Let $X$ be a locally compact Hausdorff space. Let $C(X, \{0,1\})$ be the space of continuous functions $X \to \{0,1\}$ with the compact-open topology, that is, the topology generated by the following subsets: $$V_0(K) = \{f \colon X \to \{0,1\} \mid f(K) = \{0\}\}$$ and $$V_1(K) = \{f \colon X \to \{0,1\} \mid f(K) = \{1\}\}$$ for $K \subseteq X$ compact.
Is $C(X, \{0,1\})$ locally compact?
When $X$ is compact, is $C(X, \{0,1\})$ compact?
When $X$ is compact, it is discrete (hence not compact unless it is finite). For any function $f:X \to \{0,1\}$, then both $K_0 = f^{-1}(0)$ and $K_1=f^{-1}(1)$ are compact subset of $X$, and so the set
$$ \{f\} = \{g | g(K_1) = \{1\}\} \cap \{g | g(K_0) = \{0\}\} $$
is open.
If $X$ is only assumed to be locally compact, then $C(X,\{0,1\})$ is in general not locally compact.
For example take $X$ to be a countable union of copies of the Cantor space $$X= \coprod_{n \in \mathbb{N}} K$$. Then one can show that $C(X,\{0,1\}) = \prod_{n\in \mathbb{N}} C(K,\{0,1\})$ with the product topology. As a product of an infinite familly of discrete and inifinite sets, it is homoemorphic to $\mathbb{N}^\mathbb{N}$ so, not locally compact.
In fact:
Theorem: assuming $X$ is locally compact and zero-dimensional (It has a basis of clopen), then $C(X,2)$ is locally compact if and only if $X$ is the disjoint union of a compact and a discrete set.
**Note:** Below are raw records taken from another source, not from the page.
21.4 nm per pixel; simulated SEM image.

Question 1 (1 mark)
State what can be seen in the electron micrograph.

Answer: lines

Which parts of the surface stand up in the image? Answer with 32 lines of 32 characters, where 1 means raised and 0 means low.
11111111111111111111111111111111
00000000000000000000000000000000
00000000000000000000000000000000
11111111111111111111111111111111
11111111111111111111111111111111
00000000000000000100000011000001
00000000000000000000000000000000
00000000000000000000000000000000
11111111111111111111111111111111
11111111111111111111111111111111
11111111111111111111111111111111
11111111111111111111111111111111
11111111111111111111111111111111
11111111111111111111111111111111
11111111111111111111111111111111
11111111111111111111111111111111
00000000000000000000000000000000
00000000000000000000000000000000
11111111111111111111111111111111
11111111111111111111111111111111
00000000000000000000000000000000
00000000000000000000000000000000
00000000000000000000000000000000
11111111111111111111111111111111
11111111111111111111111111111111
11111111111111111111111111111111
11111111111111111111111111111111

The "zero-dimensional" is very natural as $C(X,2)$ only sees the clopen of $X$ anyway (and it obviously can't be removed as this construction would not see any feature of a connected space for example)
Proof: if $ X = K \coprod D$ is the union of a compact and a discrete part then $$C(X,2) = C(K,2) \times C(D,2) = C(K,2) \times 2^D$$ So it is a product of a compact by a discrete sets, and hence is locally compact.
Conversely, assume that $C(X,2)$ is locally compact. Let $f$ be any element of $C(X,2)$ and consider $W$ a compact neighbourhood of $f$. A basis of the topology of $C(X,2)$ is given by the set of the form $$\{f | f(K_1) =1 ; f(K_0) =0 \}$$ for $K_1$ and $K_2$ two open compact subsets of $X$. The reason we can restrict to open compact is because for any compact $K$ $$\{g | g(K) =0\} = \bigcup_{K \subset E} \{g| g(E)=0\}$$ where the union run over open compact $E$ only.
So we know there are two open compact subset $K_1,K_2 \subset X$ such that
$$ f \in \{g | g(K_1) =1 ; g(K_0) =0 \} \subseteq W $$
Let $K= K_1 \cup K_0$ (which is also compact and open) it follows that any function $h$ such that $h|_K = f|_K$ is in $W$.
Let $x$ be any point of $X$ not in $K$. We will show that $\{x\}$ is open which conclude the proofs as it shows that the topology of $X$ is $K$ \coprod $X - K$ with the discrete topology on $X-K$.
Let $V$ be a compact neighbourhood of $x$ disjoint from $K$. AS $V$,$K$ and $R = X-V-K$ form a partition of $X$ in three clopen, we have that $C(X,2) = C(K,2) \times C(V,2) \times C(R,2)$. So,
$$D = \{f|_K\} \times C(V,2) \times \{0\} \subset C(K,2) \times C(V,2) \times C(R,2) $$
Then $D$ is a closed subspace of $X$ homeomorphic to $C(V,2)$, hence discrete. But, for any $h \in D$, $h|_K = f|_K$, so $D \subset W$. So $D$ it is compact and discrete, so finite.
This shows that $C(V,2)$ is finite. So by Stone duality, $V$ is finite and discrete. It follows that $\{x\}$ is open.